Thomas Merton

Thomas Merton April 18, 2008

Last night I watched a beautiful and moving documentary: Merton: A Film Biography. To be honest, the film quality, editing and whatnot were all quite mediocre, it was the subject that made viewing so exquisite. Thomas Merton, a Trappist (Catholic) Monk, lived a life of fierce spirituality, struggling to the very heart of what it meant – and means – to live a life of both amazing spiritual depth and passionate social commitment.

My own love and amazement with Merton began when I was in England three years ago studying for my MA in Buddhism. His “Asian Journal” was sitting in an odd corner of the tiny departmental library where I often went to relax after class. It is an amazing read: effusive and joyful, contemplative and poetic… hopeful and yet grounded.

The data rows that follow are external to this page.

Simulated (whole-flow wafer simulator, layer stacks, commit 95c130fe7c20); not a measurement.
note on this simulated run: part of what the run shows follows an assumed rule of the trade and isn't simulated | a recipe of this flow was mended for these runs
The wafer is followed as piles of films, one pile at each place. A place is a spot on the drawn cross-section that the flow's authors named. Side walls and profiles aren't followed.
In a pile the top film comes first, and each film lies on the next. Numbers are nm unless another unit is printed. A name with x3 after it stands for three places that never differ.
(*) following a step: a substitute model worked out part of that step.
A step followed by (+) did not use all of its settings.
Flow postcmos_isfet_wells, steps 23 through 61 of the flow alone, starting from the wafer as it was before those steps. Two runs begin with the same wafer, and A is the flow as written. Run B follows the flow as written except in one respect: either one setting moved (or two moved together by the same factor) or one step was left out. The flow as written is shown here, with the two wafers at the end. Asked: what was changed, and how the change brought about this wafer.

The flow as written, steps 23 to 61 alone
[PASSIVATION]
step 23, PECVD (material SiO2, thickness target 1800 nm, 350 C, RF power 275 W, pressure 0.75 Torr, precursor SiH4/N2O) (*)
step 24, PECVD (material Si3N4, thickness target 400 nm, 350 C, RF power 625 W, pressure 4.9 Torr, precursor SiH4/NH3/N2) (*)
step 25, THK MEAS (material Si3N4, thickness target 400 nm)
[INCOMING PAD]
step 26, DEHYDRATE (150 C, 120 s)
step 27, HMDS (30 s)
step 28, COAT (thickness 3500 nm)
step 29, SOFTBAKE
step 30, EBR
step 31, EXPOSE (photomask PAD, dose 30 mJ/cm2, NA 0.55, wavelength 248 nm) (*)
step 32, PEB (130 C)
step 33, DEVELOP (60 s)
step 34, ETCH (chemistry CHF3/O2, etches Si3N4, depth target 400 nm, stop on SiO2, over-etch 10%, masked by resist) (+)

His biography is likewise inspiring, perhaps especially to me because I see so much of myself in his life. I see how he molded his intelligence and rambunctious youth into one of our century’s most prolific religious figures and I can only hope to live out some shred of that simple spiritual greatness. In any case, here are some bits from the movie (mostly excerpts from his writings) to ponder:

SOLITUDE

Solitude is not found so much by looking outside the boundaries of your own dwelling as by staying within. Solitude is a deepening of the present. And unless you look for it in the present, you will never find it.

ILLUSION OF SEPARATENESS

In Louisville, at the corner of Fourth and Walnut, in the center of a shopping district, I was suddenly overwhelmed with the realization that I loved all those people, that they were mine and I theirs. It was like waking from a dream of separateness, of spurious self-isolation in a special world, a world of renunciation and supposed holiness. The conception of separation from the world that we have in the monastery too easily presents itself as a complete illusion, the illusion that by making vows we become a different species of being. – from “Conjectures of a Guilty Bystander

ON WAR AND SOCIETY

While non-violence is regarded as somehow sinister, vicious, and evil, violence has manifold acceptable forms in which it is not only tolerated, but approved by American society.

NUCLEAR WAR

One would certainly wish that the Catholic position on Nuclear war was as strict as the Catholic position on birth control.

It seems a little strange that we are so wildly exercised about the murder of an unborn infant by abortion, or even the prevention of conception, which is hardly murder, and yet accept without a qualm the extermination of millions of helpless and and innocent adults.

(from an interview about Merton) …When a nuclear war comes, it will not be because of the insane, a psychotic getting to the button. It will be because sane persons have accepted sane commands, coming all down the chain. And [Merton] felt that we were really on a very perilous course because of the insanity of thinking that you could win a nuclear war… or that you could limit a nuclear war, that 20 million people were expendable. Merton saw all of that and cried out against it.

In the last weeks of his life, he traveled to India to meet with the Dalai Lama and other Tibetan monks and then on to Sri Lanka before finally attending a conference in Bangkok, Thailand. It was in Sri Lanka that, according to the movie, Merton had “the most moving religious experience of his life.”

There he visited the great statues at Polonnaruwa, some of the largest and most ancient depictions of the Buddha in existence today. Of his experience he wrote:

I am able to approach the Buddha barefoot and undisturbed. Then, the silence of the extraordinary faces, the great smiles, huge yet subtle, filled with every possibility. Questioning nothing, knowing everything, rejecting nothing.Looking at these figures I was suddenly, almost forcibly, jerked clean, out of the habitual half-tied vision of things. And an inner clearness – clarity, as if exploding from the rocks themselves became evident and obvious. Surely, with Polonnaruwa, my Asian Pilgrimage has come clear and purified itself. I mean, I know, and have seen what I was obscurely looking for.

Days later he died in a tragic accident in Bangkok. It was December 10, 1968.